Stochastic volatility models in discrete time have been used as approximations to the stochastic differential equation (58) or some variants such as

$$\begin{array}{lll} {\;\;\;\;\;\;\;\;dS(t)}&= & {\mu S(t)dt + \sigma (t)S(t)dW(t)}\\ {d\;\log \;{\sigma ^2}(t)}&= & {\lambda [\log {\sigma ^2}(t) - \log {{\bar \sigma }^2}]dt + \gamma dV(t)}\\ {\;\;\;\;\;\;\;(dh(t)}&= & {\lambda [h(t) - \bar h]dt + \gamma dV(t)),}\end{array}$$
((60))

where the log-volatility h(t) is modeled by an Ornstein-Uhlenbeck-process to ensure a positive σ (cf. Wiggins, 1987, Nelson, 1990). Taking logarithms and using Itô’s lemma, y = log S fulfils

$$\begin{array}{lll}{\;\;\;\;\;\;\;\;\;\;dy(t)}& = & {[\mu - \sigma {{(t)}^2}/2]dt + \sigma (t)dW(t)}\\ {d\;\log \;{\sigma ^2}(t)}& = & {\lambda [\log {\sigma ^2}(t) - \log {{\bar \sigma }^2}]dt + \gamma dV(t).}\end{array}$$
((61))

This has been shown to be the continuous time limit of an AR(1)-EGARCH model (Nelson, 1990, sect. 3.3) and corresponds to the discrete time model

$$\begin{array}{lll}{\;\;\;\;\;\;\;\;\;{y_i}}& = & {\exp ({h_i}{\rm{/}}2){\epsilon_i}}\\ {{h_{i + 1}} - \bar h}& = & {\lambda [{h_i}(t) - \bar h] + \gamma {\eta _i}}\\{\;\;\;\;\;\;\;\;({h_i}}& = & {\log \sigma _i^2)}\end{array}$$

used for the mean corrected returns by Kim et al. (1998).

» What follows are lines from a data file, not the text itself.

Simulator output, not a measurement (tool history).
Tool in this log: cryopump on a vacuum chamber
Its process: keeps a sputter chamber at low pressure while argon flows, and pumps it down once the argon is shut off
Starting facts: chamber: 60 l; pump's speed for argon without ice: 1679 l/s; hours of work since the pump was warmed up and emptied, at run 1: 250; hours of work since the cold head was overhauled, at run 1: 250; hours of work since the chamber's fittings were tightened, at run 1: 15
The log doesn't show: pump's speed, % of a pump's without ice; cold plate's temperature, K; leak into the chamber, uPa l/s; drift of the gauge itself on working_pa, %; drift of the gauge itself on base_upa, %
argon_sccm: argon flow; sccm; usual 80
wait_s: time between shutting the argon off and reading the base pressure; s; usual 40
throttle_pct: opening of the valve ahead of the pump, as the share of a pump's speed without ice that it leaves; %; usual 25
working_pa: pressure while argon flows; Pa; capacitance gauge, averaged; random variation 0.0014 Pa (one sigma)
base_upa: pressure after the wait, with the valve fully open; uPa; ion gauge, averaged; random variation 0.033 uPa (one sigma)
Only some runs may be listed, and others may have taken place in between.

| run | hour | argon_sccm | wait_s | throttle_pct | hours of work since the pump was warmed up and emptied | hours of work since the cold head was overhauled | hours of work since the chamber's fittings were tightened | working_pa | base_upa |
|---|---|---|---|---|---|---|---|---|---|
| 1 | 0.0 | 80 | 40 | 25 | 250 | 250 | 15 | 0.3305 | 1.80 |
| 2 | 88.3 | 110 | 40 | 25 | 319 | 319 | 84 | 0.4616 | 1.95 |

Since available data are measured in discrete time (daily or weekly), but the models in the option pricing literature are mostly formulated in continuous time, times series formulations are only approximations to the sampled stochastic processes. The continuous time asymptotics and asymptotic GARCH filters developed by Nelson (1990, 1992) are only valid in the limit of small sampling interval. In analogy to linear theory, the differential equations should be filtered and estimated using discrete data with arbitrary time interval. This involves sampled diffusion processes with latent variables, since the volatility is not observed. In contrast to linear models, where exact discrete time series can be derived explicitly (cf. Bergstrom, 1990), the exact analogs of nonlinear systems involve transition densities which are solutions of the Fokker-Planck equation.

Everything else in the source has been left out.